Kirstie Donnelly considers whether in looking abroad for a model skills system — with the Netherlands offering the latest template — we neglect lessons that might be learned closer to home.

The latest country to emulate, apparently, is the Netherlands, with Skills Minister Nick Boles this month advising MPs to look there for a ‘transferable and applicable’ education system.

And it’s true the Dutch set a good example — ninth to our 20th in the Organisation for Economic Co-operation and Development school rankings, with lower youth unemployment.

As the government will know, Dutch teens can opt for interchangeable pathways that don’t restrict what they do at 18, and more than half take a vocational route. That’s a figure we in this sector can only dream of, so perhaps he’s right that it’s time to ‘Go Dutch’.

But let’s take a step back because we’ve been here before. It was only recently that debate in FE and skills was dominated by the German model, and we all remember the spirited discussion about the merits of the Swedish schools model.

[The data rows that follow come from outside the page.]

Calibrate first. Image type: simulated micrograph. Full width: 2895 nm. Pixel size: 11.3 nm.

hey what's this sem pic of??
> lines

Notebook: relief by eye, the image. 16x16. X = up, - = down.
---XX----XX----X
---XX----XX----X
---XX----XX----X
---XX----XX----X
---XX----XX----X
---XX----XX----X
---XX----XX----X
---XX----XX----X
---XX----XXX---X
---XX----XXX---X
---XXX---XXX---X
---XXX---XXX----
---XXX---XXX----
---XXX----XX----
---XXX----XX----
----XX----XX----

We should be advocating continuity over constant tampering, set within the UK’s own unique economic and social context

Yet evidence then emerged suggesting the German approach wasn’t the best fit for the UK, and that the ability of the Swedish model to transform school standards was questionable.

What they want is evidence-based policy reform, stable funding and the freedom to respond to local demand.

And the truth is, we’re already embracing the most relevant aspects of the Dutch design, making good progress towards enhancing flexibility and expanding access to technical options, for example via university technical colleges and career colleges.

During the election campaign there was endless debate about apprenticeships, and giving vocational education parity of esteem.

This suggests we are moving in the right direction, in allowing young people to pursue alternative professional and technical education routes while also keeping their options open, as is the case in the Netherlands.

But realistically, we’re not simply going to remake the UK system in the image of the Netherlands — or another country we admire.

Ultimately, I’m not sure this tendency to look abroad with rose-tinted glasses is that helpful. It overlooks the fact we are rarely comparing like with like.

Already, it’s clear that beyond the general emphasis on flexibility, core aspects of the Dutch system are not easily transferable.

There are definitely elements of the Dutch model that could work here, and we clearly have a good deal to learn from the experiences of other nations. However, it is also important to learn from Britain’s prior experiences — (something we know from our Sense and Instability research into 30 years of skills policy) — is not done nearly enough.

Certainly, it’s important for policy-makers to look at the most effective elements of the world’s best education and skills systems. But there is also a limit to what this can instructively tell us about our own.

As the Minister pointed out about the German model, every country has its own unique economic and social cultures and so we also need to look closer to home. That’s not to simply accept the status quo. But change has got to be incremental and we should be advocating continuity over constant tampering, set within the UK’s own unique economic and social context.

So let’s rephrase the question. Rather than looking abroad for what is ‘transferable and applicable’, let’s raise our voices about the lessons we can offer to other countries.

Education is a vital export market for the UK, yet too often it feels like we focus only on our shortcomings and not our successes. By all means, let’s look at what the Dutch can do for us, but let’s look at what we can do for the Dutch and the rest of the world too.